Eleanor stares down at her mother, on life support. The EMT guy says they picked her up at the airport. "Sad. Probably somebody's mother. Fucking depressing, that's what that is." She doesn't cry until he's gone, and she says Jackie's name softly, and stares down at the smallness of her mother.
Jackie rushes down the chapel hall, spitting at the Virgin Mary: "Look away!" Standing before the Pill-O-Matic, she looks for another way in, repeating the same things over and over, but it's not working. She kicks the machine, shakes her head at herself, and then punches in her own code. Three little vials of morphine sulfate. Just like Paula. She grins at them, nearly kisses them, and runs off to find a room to drink them in. The first one, there's a guy with a bloody hand -- "Keep that hand elevated," she says after a moment, still doing her job -- and then she heads into another room.

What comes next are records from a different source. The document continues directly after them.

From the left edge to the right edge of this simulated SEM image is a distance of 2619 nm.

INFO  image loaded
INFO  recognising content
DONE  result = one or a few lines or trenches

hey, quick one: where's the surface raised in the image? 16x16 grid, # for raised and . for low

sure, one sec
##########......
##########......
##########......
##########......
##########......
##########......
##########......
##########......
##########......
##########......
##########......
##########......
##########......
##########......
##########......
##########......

The drums are drums of war. She locks the door behind her and shakes her head. It's happening. It's coming: That rushing in your ears. You've heard it. I've heard it. I hate it. She rolls her eyes, terrified, watching it all come down, and she sits on the floor and stares blankly for a moment, then downs the bottles, one by one. They splash across her face. She shakes her head, woozy, and almost starts to cry, but then her eyes get wide. And glassy. And then she's gone. She falls back on the floor, pale as a sheet, staring at the ceiling. Eddie, Kevin, Grace, Eleanor. A million voices. She's wearing that perfect white nurse's outfit, costume, uniform, crucified on the floor. She begins to sing, just for us.
Someone told me long ago/ There's a calm before the storm...
Sometimes you just want a quiet place. A moment in the silence. When we met her, her life was like that: exceedingly compartmentalized, every box providing respite from the box before. You could live your whole life that way: The sun is warm, the rain is wet, the day is bright, the nights are dark. Everything according to its season.
She sees a vision of what that meant: Grace, tapdancing in pigtails, a suburban plot of land in pastel colors, Kevin dressed like Father Knows Best and Fiona, hopping on one foot with her blue balloon. A sun you don't have to color in; a sun like daffodils. That's what it was like, when she was here. And when she was there, what it was like at All Saints was immensely powerful, and clean, and strong. Pressed whites, sainthood. One of them was healthcare, one of them was cinema, and it didn't matter which. And when the gears ground together, that's what the drugs were for.